For most of the first 40 years of the medium’s existence, the huge 15/70 film frame ensured that most films, on most giant screens, presented images that equaled or exceeded the resolving power of the audiences’ eyes. Indeed, the first films to incorporate full-frame 35mm footage instead of 15/65 — Africa: The Serengeti (1994) and Wolves (1999) among them — were criticized by some for lowering the standards of the industry.

The arrival of digital cameras in the last decade has allowed filmmakers to do things that were difficult or impossible with the bulky, noisy, and expensive 15/65 film cameras and their three-minute loads. For the most part, when used by skilled filmmakers who are aware of their limits, digital cameras have improved the overall quality of GS films.

On the flip side, because they are cheaper and easier to use, these cameras have allowed filmmakers with little or no experience in the GS world to use them inappropriately. The shots that define the GS medium — the WOW shots — must be sharp if viewers are to feel they are really there. Dull, fuzzy aerials and wide shots simply kill the realism of the experience, and instead of transporting you to another world, they remind you that you’re sitting in a theater. At present, few digital cameras are capable of capturing the level of detail needed to match the 15/70 frame in the most challenging wide shots.

Experienced GS filmmakers understand this, and use cameras that are appropriate to the scene they are shooting: in general, film for the wide shots with lots of detail, digital for medium and close-ups. Greg MacGillivray, Jonathan Barker, Daniel Ferguson, and others have successfully mixed film and digital photography to tell their stories on the giant screen. As any of them will tell you, it is complicated and expensive to do properly.

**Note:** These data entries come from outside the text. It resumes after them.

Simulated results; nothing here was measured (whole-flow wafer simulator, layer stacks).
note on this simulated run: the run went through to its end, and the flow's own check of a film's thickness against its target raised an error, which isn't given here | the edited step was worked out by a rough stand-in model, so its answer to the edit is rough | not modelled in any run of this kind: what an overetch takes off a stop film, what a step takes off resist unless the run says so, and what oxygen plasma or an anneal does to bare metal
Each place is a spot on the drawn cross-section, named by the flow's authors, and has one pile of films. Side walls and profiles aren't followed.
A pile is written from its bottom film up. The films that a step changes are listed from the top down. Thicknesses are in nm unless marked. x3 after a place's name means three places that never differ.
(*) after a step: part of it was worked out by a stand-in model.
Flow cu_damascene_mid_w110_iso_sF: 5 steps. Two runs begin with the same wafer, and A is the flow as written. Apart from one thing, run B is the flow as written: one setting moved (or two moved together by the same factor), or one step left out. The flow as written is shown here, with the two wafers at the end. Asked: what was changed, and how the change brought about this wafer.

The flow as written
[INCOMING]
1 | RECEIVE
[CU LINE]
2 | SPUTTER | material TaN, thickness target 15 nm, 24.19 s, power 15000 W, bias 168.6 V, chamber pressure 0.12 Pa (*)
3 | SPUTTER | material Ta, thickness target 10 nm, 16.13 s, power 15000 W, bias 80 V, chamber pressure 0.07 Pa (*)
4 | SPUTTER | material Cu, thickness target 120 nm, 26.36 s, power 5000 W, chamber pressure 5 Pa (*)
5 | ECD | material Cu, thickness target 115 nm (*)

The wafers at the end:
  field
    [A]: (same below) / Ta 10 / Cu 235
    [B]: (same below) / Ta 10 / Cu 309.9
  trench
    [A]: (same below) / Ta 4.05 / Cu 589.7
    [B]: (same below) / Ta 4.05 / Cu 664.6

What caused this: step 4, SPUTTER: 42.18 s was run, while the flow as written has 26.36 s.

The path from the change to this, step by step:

But a number of new releases have been shot entirely on digital cameras, with dismal results. Although this is not an entirely new phenomenon, several I saw in Austin put me over the edge. The worst example was The Great Apes, produced by Visionquest Entertainment, an Australian television production company, and distributed by nWave Pictures.

Before going any further, let me be perfectly clear about one point: I have no problem with the content of most of the films I will discuss here. I am not a scientist, but as far as I can tell, The Great Apes is an accurate and responsible documentary about an important and serious topic. And it tells its story well.

But it is, first and foremost, a television show. I could see no sign that any thought was given to the giant screen in any aspect of its production, from its fuzzy aerials and wide shots to its too-tight framing and jarring hand-held shots. It is fine for the 3net cable channel (on which it will run), and it might be acceptable in conventional cinemas (where it will also be shown). But it simply is not a giant-screen film.

Slightly less egregious is another film from nWave: Galapagos 3D, produced by U.K.-based Atlantic Productions. Although it avoids shaky-cam shots, it too suffers from fuzzy aerials and wide shots. In 1999, the Smithsonian Institution and Imax Corporation released Galapagos, shot entirely on 15/65. If the producers of the 2013 film had licensed outtakes from it, they might have significantly improved the quality of their film.

People who have known me a while may have heard me relate this story, which taught me a lot about what makes giant-screen films work. While I was working in the IMAX theater at the Smithsonian’s National Air and Space Museum, I prepared printed transcripts of the narrations of our films that deaf visitors could read while watching the movie. The completed transcript for Blue Planet (1990, 42 minutes)ran to almost 30 pages. The one for Stephen Low’s Beavers (1988, 30 minutes) was a page and a half. A page and a half! Here was a film that let its pictures tell the story, placing minimal narration only where it was absolutely needed.

Since then, I have frequently opined that any GS film — or fulldome show — with non-stop narration has failed. A good GS film must have remarkable images and must give its audience time to absorb them. Despite its relatively extensive narration, Blue Planet, produced by one of the founders of the giant-screen medium, Graeme Ferguson, did that. But the two films mentioned above did not, nor does the third film that sparked my anger in Austin: We The People.

Inland Sea Productions shot portions of We The People on film, although that hardly matters because the film violates so many other precepts of good GS filmmaking. Its two narrators, Kenny Rogers and Morgan Freeman (who has become seriously overexposed in recent GS films), talk constantly over every scene, making the film little more than an illustrated 40-minute lecture on the history of the United States. There are no WOW moments that use the giant screen well, and as the film enters the 20th century, several very grainy historic film clips are painfully shown full screen, instead of in a small window. We the People is also visually padded with many sunny feel-good shots of happy families that look like they were taken from a commercial for laundry detergent.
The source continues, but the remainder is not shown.